Articles of 2006
Brewster + McGirt = Trouble
He sounds like a guy who was just handed the keys to a new Porsche.
That’s because Buddy McGirt is in his corner now, and the old rah-rah days have come and gone, fondly remembered but put away for good.
Or at least until tomorrow.
WBO heavyweight champ Lamon Brewster says he needed a motivator working his corner during his growing years. He needed a guy who would bend down and whisper into his ear in his corner, telling him how good he was and how great he was going to be.
But now that Brewster has arrived – has won a belt and defended it – he doesn’t need anyone on the sidelines clapping their hands and patting him on the back. He says he needs a coach: a Lombardi, a Parcells, a Cowher. Someone telling him what to do.
A Buddy McGirt.
That’s why Jesse Reid won’t be working Brewster’s corner Saturday night when he defends his title against Sergei “The White Wolf” Liakhovich (22-1, 14 KOs) at the Wolstein Center at Cleveland State University (Showtime).
It will be McGirt.
“I think (Buddy) is the best trainer alive,” Brewster said on a recent conference call. “Going into this fight, I have the utmost confidence because for the first time in a very long time, I have confidence in my corner.”
Brewster (33-2, 29 KOs) said he didn’t have a problem with Reid. He called him a great motivator.
“And I thought that was what I needed at the time,” he said. “But I needed more than just a great motivator. I needed a great technician.”
The “great technician” says he’s found uncharted territory in his new protégé.
“Lamon doesn’t know how good he really is,” McGirt said on the same call. “Once he finds out how good he really is, the heavyweight division is in trouble.”
Unfortunately, the heavyweight division is already in trouble. Has been for years. But that’s not the kind of trouble McGirt is talking about. It’s in trouble because none of the four champions has stepped up and grabbed the division by the neck and shook it like a wolf shaking a rat.
But that’s what Brewster is trying to do. He says the division doesn’t need a great fight to help it back to its feet. It needs a great fighter. And with McGirt‘s help, Brewster thinks he’s the guy.
And that’s the trouble McGirt is talking about.
“I’m the only one in the division knocking people out,” said Brewster, who has eight knockouts in his last nine fights. “Do you want to see two people throwing a thousand punches at each other, breathing hard and holding onto each other? Or do you want to see a monster?”
Most of us would rather watch Godzilla destroy a village than sit through a heated episode of Dancing with the Stars.
Is Brewster the best heavyweight out there? Maybe. Probably.
One thing is for sure, there’s no one else you can point to and easily say he’s better than Brewster.
“Whoever you think can beat me, just put them in front of me and ring the bell,” he said. “That’s the best answer I can give.”
Respect has been a long time coming for Brewster. Holding the WBO belt hasn’t helped. And he’s right when he claims that every fighter he faces is considered a good fighter until he beats them.

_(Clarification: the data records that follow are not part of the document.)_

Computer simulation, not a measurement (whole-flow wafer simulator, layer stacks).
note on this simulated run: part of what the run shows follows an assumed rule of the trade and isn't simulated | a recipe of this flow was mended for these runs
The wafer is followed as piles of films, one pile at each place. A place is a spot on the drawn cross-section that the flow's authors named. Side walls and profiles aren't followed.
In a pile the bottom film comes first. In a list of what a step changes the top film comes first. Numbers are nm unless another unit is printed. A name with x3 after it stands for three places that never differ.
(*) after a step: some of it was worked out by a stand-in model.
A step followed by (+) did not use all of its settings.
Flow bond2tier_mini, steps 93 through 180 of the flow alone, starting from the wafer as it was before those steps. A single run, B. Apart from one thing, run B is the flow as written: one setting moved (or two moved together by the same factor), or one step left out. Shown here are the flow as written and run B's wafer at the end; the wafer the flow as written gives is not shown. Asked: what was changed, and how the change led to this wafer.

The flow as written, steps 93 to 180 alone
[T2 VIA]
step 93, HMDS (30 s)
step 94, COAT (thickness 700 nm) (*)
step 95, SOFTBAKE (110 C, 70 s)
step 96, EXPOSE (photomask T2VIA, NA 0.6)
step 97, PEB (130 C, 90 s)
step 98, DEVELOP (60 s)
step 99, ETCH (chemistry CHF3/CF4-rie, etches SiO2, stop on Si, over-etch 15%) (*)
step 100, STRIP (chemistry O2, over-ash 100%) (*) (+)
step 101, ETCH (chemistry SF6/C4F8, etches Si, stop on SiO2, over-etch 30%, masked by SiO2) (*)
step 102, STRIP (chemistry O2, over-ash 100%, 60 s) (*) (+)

“Then they’re just bums,” he said. “(Wladimir) Klitschko was the next coming of some superior fighter until I beat him, then he‘s a bum. Same with (Andrew) Golota.”
As for Liakhovich, Brewer isn’t treating him like a bum. He says he’s a good fighter and fighters have a tendency to get up for a world title fight. But he doesn’t think Liakhovich has been hit with the kind of punch Brewster packs.
“He’s never felt the power that he’ll feel against me,” he said. “And that makes a big difference. Sometime you can get hit so hard that you start thinking about living as opposed to trying to prove that you’re tough. It’s not worth dying for.”
McGirt is making sure Brewster doesn’t look past Liahhovich.
“When a guy has every thing to gain and nothing to lose, those are they guys you’ve got to look out for,” McGirt said.
A little motivation from the “great technician.”